Yeah, that doesn’t make a damn bit of sense. And don’t Maxsplain to me, mister.

That wasn’t the only stunningly out-of-character alteration made by that comic. Motivated by similar paranoia, it was revealed that Batman created a surveillance satellite that’s now used to control an army of cyborgs, the OMACs, that infest normal people and turn them into killing machines. Now Max controls them too. Rucka himself wrote the miniseries The OMAC Project that also led into the company-wide crossover Infinite Crisis, so I don’t want to make it sound as if he didn’t have a hand in the events that led to the crash and burn of his Wonder Woman arc. Far from it.

In any case, all that stuff takes over Wonder Woman for the remainder of its run. (The series was discontinued at the end of Rucka’s run, as one of the gimmicks of Infinite Crisis would be that Superman, Batman and Wonder Woman all took a year off from superheroics at the end of it. Mind you, the boys got to keep their books running, as usual, while hers had to start over again.)

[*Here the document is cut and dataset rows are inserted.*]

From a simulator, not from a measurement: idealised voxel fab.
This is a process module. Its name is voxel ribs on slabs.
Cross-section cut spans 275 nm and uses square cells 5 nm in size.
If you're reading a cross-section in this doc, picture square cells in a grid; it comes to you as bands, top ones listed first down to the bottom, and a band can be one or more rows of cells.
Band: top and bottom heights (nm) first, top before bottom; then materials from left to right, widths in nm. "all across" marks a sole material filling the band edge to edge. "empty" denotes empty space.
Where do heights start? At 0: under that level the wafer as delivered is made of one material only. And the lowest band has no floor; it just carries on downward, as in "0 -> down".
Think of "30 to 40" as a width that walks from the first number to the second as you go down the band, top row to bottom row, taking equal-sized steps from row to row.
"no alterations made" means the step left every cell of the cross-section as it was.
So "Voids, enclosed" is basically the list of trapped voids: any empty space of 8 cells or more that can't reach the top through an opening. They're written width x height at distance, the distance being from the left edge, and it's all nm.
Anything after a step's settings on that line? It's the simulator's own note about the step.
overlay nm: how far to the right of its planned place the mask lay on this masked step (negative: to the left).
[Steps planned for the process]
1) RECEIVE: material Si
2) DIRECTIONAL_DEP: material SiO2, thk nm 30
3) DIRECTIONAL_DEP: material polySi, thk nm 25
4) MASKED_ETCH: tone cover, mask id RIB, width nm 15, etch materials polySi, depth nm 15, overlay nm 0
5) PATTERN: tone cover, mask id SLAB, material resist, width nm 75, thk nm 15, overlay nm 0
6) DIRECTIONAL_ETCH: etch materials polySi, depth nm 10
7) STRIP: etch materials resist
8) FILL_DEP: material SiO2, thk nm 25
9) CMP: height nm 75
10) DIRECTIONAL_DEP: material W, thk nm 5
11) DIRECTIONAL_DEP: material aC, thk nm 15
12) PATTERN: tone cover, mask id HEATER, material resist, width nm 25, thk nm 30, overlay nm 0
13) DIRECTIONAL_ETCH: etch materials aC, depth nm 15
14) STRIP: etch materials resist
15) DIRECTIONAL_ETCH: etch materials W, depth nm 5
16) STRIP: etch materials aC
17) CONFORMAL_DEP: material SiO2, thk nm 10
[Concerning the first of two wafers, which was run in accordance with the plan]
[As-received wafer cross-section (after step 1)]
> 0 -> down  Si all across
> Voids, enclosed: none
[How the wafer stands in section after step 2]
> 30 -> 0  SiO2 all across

In one of Superman’s many comics (Adventures of Superman #642), Wonder Woman had managed to stop the hero from killing Batman in his Max-induced delirium. She then went after Max, and this issue of her own title opens with him compelling Superman to try to kill her, thinking she’s his old indestructible foe Doomsday.  Diana tries to reason with Max, but like I said, he’s become a standard-issue supervillain now and isn’t about to let Superman out of his clutches. The battle between Wonder Woman and Superman is pretty damned brutal, and she has to struggle just to survive.

Man, comic writers love that maneuver. Batman once used it against the Hulk.

Fortunately, even if she’s not as strong as he is, she’s a better fighter, so she manages to hold her own. He does snap one of her wrists, though, so it’s a good thing that the current design of her bullet-defecting bracelets is long enough that one can be used as a makeshift cast. She even manages to wound him with her tiara, presumably because he’s vulnerable to magic (not any more vulnerable to it than anyone else is, but not any less, either).

So much teeth-gritting!

It’s a hell of a fight, and the issue is worth reading for that alone. But unfortunately, this issue is remembered for one thing, and it’s something that defined Wonder Woman right up until the “New 52” reboot last year. Max says the only way to free Superman from his control is to kill him, and Diana believes him, snapping his neck like it’s nothing. It’s even worse because he’s tied up in her magic lasso at the time, seemingly helpless.

The broken neck that launched a thousand lectures.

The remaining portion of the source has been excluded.